Chakra Discussions

Devotees Gave Up Everything for Krishna

by a once-upon-a-time temple devotee

Posted December 9, 2008

I read Kamlesh Patel's article about the treatment he received while visiting an ISKCON temple. I was impressed with the correctness of what he stated. Yes, it is Vedic culture to offer the guest excellent treatment. It is also stated that one should think of a guest as being as good as Vishnu. Can you imagine that? As good as Vishnu — truly a difficult and razor's-edge endeavor. One small slip, and you can make an offense.

On the other hand, I also was thinking about how the devotees were eating off a metal plate and guests were eating off leaf plates. Personally, I don't think a metal plate, which is washed again and again and used by many different devotees, is better. A leaf plate is used once and discarded. That is a cleaner and much higher standard, in my opinion.

Another thing I wish to point out is the little-known or -appreciated fact that the devotees who live in the temple are quite exalted. Basically, they are people like Mr. Patel who had an interest in Krishna consciousness but wished to take that pursuit to a higher level and joined, thus giving up their careers and future security. They also gave up family, and sometimes a husband would join and the wife would not or vice versa. Thus a soul would have left everything to be a live-in devotee. I myself once lived in a Hare Krishna temple. It was no picnic. It was harder than going to Marine Corps boot camp.

It is no easy task to be a temple devotee. When I joined the Hare Krishna movement back in the '70s, there was no easy time for the devotees. We would rise at 3 a.m. and shower in an outdoor building. We ran from the brahmachari ashram to another building through snow or rain; it didn't matter. We went to morning program and then took prasad, and as fast as we could change, we got into western clothes, jumped into vans and hit the streets to collect money all day long every day of the week. We sold candles for Krishna, albums, paintings, stickers and books. All the money we collected was given to the temple each day. This money was what built most of the early temples. To be a live-in devotee back in those days was the hardest job in the world.

I wish to say this: instead of coming to the temple and finding a flaw in the arrangements, try giving up ten to 20 years of your life, not getting married, giving all the time you have to help spread Srila Prabhupada's movement and sleeping only six hours a day. Indeed there is no better happiness in the world than pleasing Prabhupada by these sacrifices.
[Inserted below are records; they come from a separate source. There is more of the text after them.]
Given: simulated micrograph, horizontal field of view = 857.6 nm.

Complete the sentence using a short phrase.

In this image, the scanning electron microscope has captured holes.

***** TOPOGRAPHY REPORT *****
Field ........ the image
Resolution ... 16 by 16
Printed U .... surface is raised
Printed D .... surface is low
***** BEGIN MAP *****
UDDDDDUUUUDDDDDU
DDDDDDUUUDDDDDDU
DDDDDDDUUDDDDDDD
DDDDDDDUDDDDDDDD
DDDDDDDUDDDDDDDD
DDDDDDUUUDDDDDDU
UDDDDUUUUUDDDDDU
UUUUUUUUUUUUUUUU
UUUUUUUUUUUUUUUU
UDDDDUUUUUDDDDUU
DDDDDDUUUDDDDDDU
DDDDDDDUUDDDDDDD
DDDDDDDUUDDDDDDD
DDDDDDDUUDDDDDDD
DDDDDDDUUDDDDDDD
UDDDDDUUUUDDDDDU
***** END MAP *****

I will agree that treating guests properly should not be ignored. Higher than that realization is that these devotees, who Mr. Patel says enjoyed on a higher level, may indeed be the greatest living souls on the planet. They are Prabhupada's army, and sometimes they fall in battle. I personally was beaten unconscious while collecting money for my temple. Another devotee I knew was shot with a .22 pistol while singing the Hare Krishna mantra on the streets of Berkeley, California. Worse yet, a devotee was preaching in Tennessee many years ago and was burned alive in his sleeping bag by a fire bomb thrown into the temple. He lost his life for Krishna. There are numerous stories of devotees being assaulted, deprogrammed, kidnapped, raped and killed by demons while trying to keep temples open and distributing Prabhupada's books.

Those devotees who are eating off metal plates should probably be eating off solid gold plates, because they and those devotees who came before them are the greatest souls this earth has produced. Without them, what kind of world would we have today? Imagine a world with no Hare Krishna movement. That would be a very dark and merciless world to leave to our children — a real hell.

I no longer live in a Hare Krishna temple, because I could not keep the standard that Srila Prabhupada asked: 16 rounds a day and four regulative principles. But the time that I did spend as a full-time devotee has changed my life and showed me the great value of having a true religious center near my home, occupied by true believers of the greatest savior of all, His Divine Grace A.C. Bhakivedanta Swami Prabhupada.

Please remember, when looking at that simple devotee eating off the floor on a metal plate, that he has given up everything to serve his fellow man. He should be blessed again and again for his surrender. What to speak of a sannyasi who has special needs? So what! Give him whatever he asks for, and be grateful that we even have a sannyasi to come to our temple. I, being an American, remember long ago, when there was no such thing as a sannyasi or even a devotee in all of America. They simply didn't exist in western culture.

I wish this sannyasi would come to my town. I would pick him up in a limousine and hire the best brahmans to cook for him.